Allan Ashinoff credits Ayn Rand, Robert Heinlein, Isaac Asimov, and Jack London as literary influences.  The first three are easy enough to see in the style, theme, and plot.  But absent any wildlife, the last was clearly inspirational.  Wildlife certainly exists, a whole heaping planetful; but people do not interact with animals, lest we damage their ecologies and harm their natural lifestyles. For their betterment (and our own), all humans live in a handful of huge Domes where the Administration watches over us. The Administration actually figured out some years before that bottling people up had little effect on the environment, but the situation was extremely convenient.  In fact, it was the construction of the Domes that finally bankrupted the national governments which the Administration replaced.
 
Elliot Fintch is a member of the elite. He is called an “eductor” something more than a mere educator.  He works for the Administration.  Essentially, everyone on Earth really does.  Elliot Fintch, however, is special.  As a child, he was identified as COT: Capable of Thought. The Administration coddled him, educated him, trained and rewarded him, and gave him interesting work. He solves problems.  But life is not perfect. And it gets worse.
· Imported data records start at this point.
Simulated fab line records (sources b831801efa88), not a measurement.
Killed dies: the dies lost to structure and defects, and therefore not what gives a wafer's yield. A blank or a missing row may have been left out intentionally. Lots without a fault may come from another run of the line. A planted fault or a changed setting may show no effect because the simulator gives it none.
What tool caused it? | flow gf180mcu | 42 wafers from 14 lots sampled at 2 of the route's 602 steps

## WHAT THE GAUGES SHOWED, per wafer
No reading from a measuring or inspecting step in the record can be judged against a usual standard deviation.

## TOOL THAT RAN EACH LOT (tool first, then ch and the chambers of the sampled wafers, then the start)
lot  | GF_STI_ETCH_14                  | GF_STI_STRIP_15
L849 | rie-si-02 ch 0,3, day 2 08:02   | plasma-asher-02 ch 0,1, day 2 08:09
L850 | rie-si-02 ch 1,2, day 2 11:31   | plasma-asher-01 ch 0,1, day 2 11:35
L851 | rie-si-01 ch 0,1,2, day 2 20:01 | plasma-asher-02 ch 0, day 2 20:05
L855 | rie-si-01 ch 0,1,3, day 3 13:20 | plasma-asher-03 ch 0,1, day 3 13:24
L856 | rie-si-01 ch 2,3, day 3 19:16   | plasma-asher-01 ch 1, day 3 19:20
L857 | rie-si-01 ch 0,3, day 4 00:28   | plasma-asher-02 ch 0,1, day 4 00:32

No one is independent, not even an eductor. Elliot Fintch is constantly wary of entrapment by a secret agent or sycophantic citizen. Any chance comment could raise suspicions about his loyalty. Going off to work one morning, he does not know that his wife was arrested because of a careless phrase during yet another weary argument over the children they never had. Meanwhile, Elliot Fintch has been handed an intractable problem: murders on the Mars colony.

Ashinoff’s writing is clear, clean, and crisp. The book is easy to read and compelling in its unfolding narrative.  While we enjoy some special viewpoints as the author’s audience, we follow Elliot Fintch on his voyage of discovery, along the land, across the water, and into outer space.  For all of his instant access to all of the information in the world, Fintch has been sheltered.  Even ordinary people living lawful careers within the context of the Administration prove to be puzzling to a man who only knew other bureaucrats his entire life.  But Elliot is smart, dedicated, and neuronically enhanced.  Eventually, he figures it out.

This novel stands on its own; but it also rests on a set of short stories, Fallacies of Vision, set closer to our own time.  Both are available as Kindle downloads on Amazon.  Not a Kindle person myself, I found it easy to put the software on my Macintosh and enjoy the reads.  Ashinoff is clearly and consciously a political conservative.  (We met on the “Galt’s Gulch Online” website of the Atlas Shrugged movie producers.) The opening story in Fallacies of Vision, “Erosion” won him undeserved condemnation from the Southern Poverty Law Center.